Think Freely Media presents Common Sense with Paul Jacob

Joke writers received an early Christmas present this week when the Obama Administration announced plans to levy a tax on Christmas. Actually, the tax was not on Christmas, precisely, but on Christmas trees.

And not on all Christmas trees, just on real, “cut” Christmas trees as opposed to the artificial variety. Seems people prefer artificial trees. Sales of “fresh” trees have fallen significantly in recent years, while artificial tree sales nearly doubled from 2003 to 2007.

So, the folks at the U.S. Department of Agriculture announced a 15-cent-per-tree tax on “producers and importers” of 500 trees or more. The money would go into an advertising campaign to promote freshly-cut real trees over artificial ones.

But is it even a tax?

“I can tell you unequivocally that the Obama administration is not taxing Christmas trees,” declared White House spokesman Matt Lehrich. “What’s being talked about here is an industry group deciding to impose fees on itself to fund a promotional campaign . . .”

But Jim Harper of the Cato Institute asked and answered the essential question: “Do Christmas tree farmers go to jail if they refuse to pay? Yes. It’s a tax.”

Once joke writers and commentators and real people (as opposed to the artificial variety) got wind of it, the tax/non-tax was scuttled with an announcement that “USDA is going to delay implementation and revisit this action.”

Don’t bother. As Robert Childress of the Texas Christmas Tree Growers Association posits, “I feel that marketing for my products is my responsibility . . .”

This is Common Sense. I’m Paul Jacob.

By: Redactor


  1. Drik says:

    Thought that only Congress could levy taxes.
    And only in the government would you find people who think that by taxing something that you would get more of it.

  2. Jay says:

    So the USDA will not promote real Xmas trees.

    Why not continue in that direction and stop promoting citrus, cotton, etc– and let the producers promote or not?

    And all the other things that are mind boggling?

  3. Paul Jacob says:

    Drik — Good point. USDA has no constitutional authority to levy a tax.

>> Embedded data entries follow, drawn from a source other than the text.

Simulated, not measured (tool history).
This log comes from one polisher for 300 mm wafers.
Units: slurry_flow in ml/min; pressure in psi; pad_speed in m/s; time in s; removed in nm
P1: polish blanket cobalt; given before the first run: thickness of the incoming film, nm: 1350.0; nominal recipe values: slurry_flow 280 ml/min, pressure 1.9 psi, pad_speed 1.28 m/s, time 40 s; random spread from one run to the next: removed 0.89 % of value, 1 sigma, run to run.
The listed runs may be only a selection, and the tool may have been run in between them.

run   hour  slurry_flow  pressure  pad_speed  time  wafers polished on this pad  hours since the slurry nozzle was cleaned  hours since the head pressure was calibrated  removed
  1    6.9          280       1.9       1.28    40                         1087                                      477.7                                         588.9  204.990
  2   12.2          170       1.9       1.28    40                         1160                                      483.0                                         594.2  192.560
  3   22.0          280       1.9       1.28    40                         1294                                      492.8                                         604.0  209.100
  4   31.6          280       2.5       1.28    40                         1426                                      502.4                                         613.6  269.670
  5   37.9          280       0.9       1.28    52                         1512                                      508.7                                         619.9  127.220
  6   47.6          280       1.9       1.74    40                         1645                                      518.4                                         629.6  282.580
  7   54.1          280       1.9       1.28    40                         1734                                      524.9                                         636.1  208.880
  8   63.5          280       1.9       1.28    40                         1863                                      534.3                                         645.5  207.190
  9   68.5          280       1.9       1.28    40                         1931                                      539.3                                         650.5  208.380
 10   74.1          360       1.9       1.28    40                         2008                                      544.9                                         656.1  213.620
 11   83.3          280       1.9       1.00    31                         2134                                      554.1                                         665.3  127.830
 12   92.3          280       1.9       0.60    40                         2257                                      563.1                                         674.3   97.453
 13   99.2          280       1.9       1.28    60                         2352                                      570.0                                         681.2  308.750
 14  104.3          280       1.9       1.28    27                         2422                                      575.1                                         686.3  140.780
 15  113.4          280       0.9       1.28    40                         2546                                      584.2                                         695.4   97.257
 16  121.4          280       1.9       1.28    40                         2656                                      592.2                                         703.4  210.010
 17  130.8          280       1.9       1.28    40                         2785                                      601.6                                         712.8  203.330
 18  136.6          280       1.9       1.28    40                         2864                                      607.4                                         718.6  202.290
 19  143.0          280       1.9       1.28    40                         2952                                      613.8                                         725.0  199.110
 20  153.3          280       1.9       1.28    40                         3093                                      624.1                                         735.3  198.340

    Jay — You’re a man after my own heart. Of course, the USDA should stop taxing businesses (whether trees, cotton, milk, you name it) involuntarily to advertise their products.

  4. Drik says:

    System is screwed up where the government does what it wants and then the individual citizens have to prove that what it has been doing is unconstitutional. The government has access to taxpayer dollars from the whole country to draw from while we have to pay out of pocket. Onus should be on them to show that what they are doing IS constitutional (and none of that rubber-stamp “necessary and proper” or “interstate commerce” stuff.